To our Venerable Brother
Cardinal Joseph Ratzinger,
Prefect of the Congregation for
Doctrine of the Faith

It is my ardent wish, Your Eminence, to express to you my gratitude for the initiative the Congregation for the Doctrine of Faith, of which you are the president, has taken to organize a Symposium on the theme “The Primacy of the Successor of Peter” – with the collaboration of many distinguished experts and researchers. Allow me to hereby extend and express sentiments of gratitude to all these illustrious participants for their availability and their zeal.

In the Encyclical, Ut Unum Sint, I acknowledged that “It is significant and encouraging that the question of the Primacy of the Bishop of Rome has already, or will become, a subject of study. It is equally significant and encouraging that this question is an essential theme, not only in the theological discussions that the Catholic Church holds with the other Churches and Ecclesial Communities, but also more generally in the whole of the ecumenical movement.” (Ut Unum Sint, no. 89)

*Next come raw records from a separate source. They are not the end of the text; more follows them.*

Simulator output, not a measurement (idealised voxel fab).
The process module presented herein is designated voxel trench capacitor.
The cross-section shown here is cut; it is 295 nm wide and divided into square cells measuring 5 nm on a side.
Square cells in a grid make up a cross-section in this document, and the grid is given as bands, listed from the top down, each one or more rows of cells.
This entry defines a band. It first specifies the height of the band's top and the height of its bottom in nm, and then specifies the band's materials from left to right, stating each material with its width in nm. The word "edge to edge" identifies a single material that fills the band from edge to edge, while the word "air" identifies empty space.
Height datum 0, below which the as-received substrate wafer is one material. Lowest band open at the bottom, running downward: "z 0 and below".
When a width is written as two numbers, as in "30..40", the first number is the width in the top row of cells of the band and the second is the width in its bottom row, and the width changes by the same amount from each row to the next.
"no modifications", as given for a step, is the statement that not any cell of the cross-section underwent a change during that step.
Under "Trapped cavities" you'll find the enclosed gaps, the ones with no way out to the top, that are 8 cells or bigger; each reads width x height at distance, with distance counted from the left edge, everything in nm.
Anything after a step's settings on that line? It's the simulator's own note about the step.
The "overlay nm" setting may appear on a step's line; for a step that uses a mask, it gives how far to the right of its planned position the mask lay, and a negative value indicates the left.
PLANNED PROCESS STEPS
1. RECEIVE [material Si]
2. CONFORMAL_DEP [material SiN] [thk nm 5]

     The Catholic Church is aware of having retained, with fidelity to apostolic tradition and to the faith of the Fathers, the ministry of the Successor of Peter, whom God constituted as the “perpetual and visible principle of unity, and its foundation” (Lumen Gentium, no.23). Such a service of unity, founded upon the work of divine mercy, is a gift which is conferred, within the college of Bishops, to the Apostle Peter in his role as Bishop of Rome. The power itself, and the proper authority of this ministry, without which such a function would be illusory, must always be seen in the perspective of serving God’s merciful designs, Who wills that we all be “one” in Christ.

     In this regard, the primacy is exercised at different levels, such as in the service of the unity of Faith, or in vigilance over sacramental and liturgical celebrations, missions, Christian life and discipline. However, one must realize that all this must always be done in communion.

     At the same time, one must stress that this service of the unity of Faith and of the Church, inasmuch as this comes forth from the Petrine ministry, is a means and an instrument of evangelization: in such a way that the new evangelization is linked to the testimony of the Church’s unity, of which the Successor of Peter is a visible sign and a guarantee.

     On the other hand, as I stated on the occasion of the meeting with the Ecumenical Council of Churches in Geneva, in June of 1984, this conviction of the Catholic Church “constitutes a difficulty for most other Christians, whose memories are marked by certain painful remembrances”.

     Thus, for the sake of our preoccupation with unity, which plays an essential part in the role of the Primacy, I have expressed in the Encyclical, Ut Unum Sint, the conviction that “I have a particular responsibility in this regard, especially when I observe the ecumenical aspirations of the majority of Christian Communities and when I hearken to the request addressed to me, to find a form of exercising the Primacy, open to new situations, but without renouncing anything essential to its mission” (Ut Unum Sint, no. 95).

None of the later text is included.